Our first model sought to answer what was the best "cost-to-performance" product we could select. In order to do this, we implemented a Multiple Linear Regression (MLR) on selected feature variables to predict our response variables.
To demonstrate, we used our CPU Data to conduct the MLR, used Price as our response and Core Count and Performance Core Clock as our features.
From the output on the left, we can see that the initial model does not fit very well. It has an adjusted R-squared value of .258 which is not very good, as well as an accuracy score of .265.
With such a low adjusted r-squared value, we decided to check to see if outliers had a part to play.
Our theory was correct that the data frame did have outliers in terms of price, as depicted above. We removed these from our data frame and re-ran the MLR.
The second MLR produced much better results with an adjusted r-squared value of .510 and an accuracy rating of .515.

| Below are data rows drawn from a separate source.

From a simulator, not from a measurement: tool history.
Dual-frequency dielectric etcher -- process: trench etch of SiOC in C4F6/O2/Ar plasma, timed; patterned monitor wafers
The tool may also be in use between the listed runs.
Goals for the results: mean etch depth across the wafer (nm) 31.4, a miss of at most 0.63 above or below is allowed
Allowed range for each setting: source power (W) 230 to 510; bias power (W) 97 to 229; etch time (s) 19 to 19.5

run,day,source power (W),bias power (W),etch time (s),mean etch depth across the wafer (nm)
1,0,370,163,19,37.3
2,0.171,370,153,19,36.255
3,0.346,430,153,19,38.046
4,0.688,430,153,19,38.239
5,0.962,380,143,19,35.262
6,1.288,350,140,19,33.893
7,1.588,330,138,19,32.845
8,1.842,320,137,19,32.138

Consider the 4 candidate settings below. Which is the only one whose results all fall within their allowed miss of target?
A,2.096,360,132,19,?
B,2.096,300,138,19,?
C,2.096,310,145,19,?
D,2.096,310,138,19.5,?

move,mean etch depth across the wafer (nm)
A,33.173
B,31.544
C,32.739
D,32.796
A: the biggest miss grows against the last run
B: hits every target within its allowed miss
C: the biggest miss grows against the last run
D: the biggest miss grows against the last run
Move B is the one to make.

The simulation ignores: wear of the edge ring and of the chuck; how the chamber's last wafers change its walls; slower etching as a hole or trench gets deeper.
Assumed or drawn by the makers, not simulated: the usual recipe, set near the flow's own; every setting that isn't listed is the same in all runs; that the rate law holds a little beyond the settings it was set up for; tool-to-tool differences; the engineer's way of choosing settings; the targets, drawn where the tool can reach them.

We concluded that these results were sufficient, as this model will be used to gather the lowest residual for each price category to then determine the product that offers the most performance for the lowest cost.
To determine the price point to set for each price category, we created a boxplot and an output for the distribution of the Price column in our data frame.
These values were used to decide our price point categories:
Low < 151.17
Medium < 229.48
High < 342.49
Ultra is any price range but the highest performing
After the selection of our four CPUs, we decided to plot our MLR to get a visual representation of it's performance.
From the graph to the right we can see that the model does do a pretty good job at predicting the price of the CPU given the two feature variables we selected. It appears there are more outliers on the high end of price so if we removed those, it would produce a better-fitting model.
However, the purpose of this model was to select the ones with the lowest residuals so the model we created accomplishes that goal.
To take this further, we could complete this model for each component required to build a PC. This could be used to find the best-performing unit for each component, and then compile those to build the PC that fits your budget, knowing that you are also maximizing performance.
If we spent more time on removing outlier data to get a model that produces a better fit, we could use this model to predict future prices of CPUs given targeted Core Counts and Performance Core Clock speeds. This could be useful in conjunction with our 3rd model which will be used to predict the year a CPU will come out with given performance measures.
For our second model, we wanted to zoom in a bit on GPUs specifically and see if a particular chipset manufacturer was generally more distinguishable in any way than other brands. Often with PC components, there can be a fair amount of brand loyalty that is not always justified by data. We wanted to see in our dataset, if we could identify any distinct patterns or groups for GPUs that could indicate if different chipset manufacturers were distinguishing themself in some way from their competition.
To answer this question, we chose to use clustering as it would be able to identify any distinct groups of products that fit some trends available in the price and performance data we had collected. If the resulting groups from the clustering analysis also aligned with a particular manufacturer more than another, then we could investigate further to determine exactly what is setting that manufacturer's products apart from the others. The beauty of clustering is that we won't know ahead of time what trends we will find, but only after interpreting our results can we see if there is any merit to the brand loyalty so many customers exhibit.
Below shows a screenshot of how the data looked after processing the HTML files from PC Part Pickr but before doing any cleaning in preparation for the clustering analysis. Notice that the chipset manufacturer is not provided for each GPU, but instead only a name is given representing the chipset model.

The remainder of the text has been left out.